New Reasons

Wicked

Seven Yrs Later are stories on change, in dialogue with Seven Yrs Ago.

               It started in Harris. An auditorium of faded teal and white, it set the stage for infinite lessons memorized, but not learned, except for wicked problems. Wicked problems are conundrums so massive and elaborate that they require iteration upon iteration for each approach, so the stakes are endless, and so was a 10am class. Heads dipped and posed as we were reinformed of the revelations of the Northridge earthquake and the many methods of passive cooling (open your windows). Lectures on sound and lighting did scintillate, but they were manacles from finishing before studio, so some of us skipped a talk or ten, or casually raced out before the end, because, again—endless.

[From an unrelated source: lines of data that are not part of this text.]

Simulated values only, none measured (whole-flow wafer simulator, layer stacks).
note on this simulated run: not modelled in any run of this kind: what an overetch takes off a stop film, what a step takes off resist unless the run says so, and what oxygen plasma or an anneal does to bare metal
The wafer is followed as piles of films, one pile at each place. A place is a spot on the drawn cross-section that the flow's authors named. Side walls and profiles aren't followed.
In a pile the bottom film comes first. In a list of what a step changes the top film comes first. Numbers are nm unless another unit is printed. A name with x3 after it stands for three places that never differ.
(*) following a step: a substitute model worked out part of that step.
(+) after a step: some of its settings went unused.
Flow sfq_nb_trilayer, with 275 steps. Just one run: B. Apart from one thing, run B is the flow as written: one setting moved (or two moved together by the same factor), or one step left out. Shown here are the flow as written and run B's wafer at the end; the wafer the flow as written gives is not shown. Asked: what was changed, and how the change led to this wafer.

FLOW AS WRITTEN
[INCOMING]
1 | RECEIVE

               You moved through the courtyard, a small miracle of intention, as faculty crossed and students collected for morning smokes and midnight vending machine English Toffee. Vice in hand, you passed the inscrutable “art” school and descended to the basement for the real work. Behind pink double doors, Watt Hall represented architecture school in a truthful way. The open floor was game for disheveled rearrangement and the darkness covered a nocturnal populace by protecting their right to nap. Programs were dictated, but even when studio was pulled out of focus, Watt reiterated that you could extend far and deep with a design education. The evidence was in the library next door where I’d exploit the free Photoshop and sneak hi’s to the ginger behind the desk. I’d slip into the loft and draw Serpentine Pavilions and Issey Miyake pleats to reverse engineer the tectonics of first year.

               Studio was established by a door in the dungeon, beautiful, but incomprehensible, instructors, and manically good TAs. My Catmates and I braved bus times across the county and strung multicolor lights at Christmas. We went all night, going in circulations, pushing it to the maxi-cure until it was x-actoly right. A sunrise signaled an omelet break at Parkside, the swanky dorm they tricked you into living in with everyone you already know. Creating tens of drawings and models a week, we were gods in the making; the eye bags made solid mortal masks. But even gods need fresh air, so we dug up to the second floor of Harris, second year.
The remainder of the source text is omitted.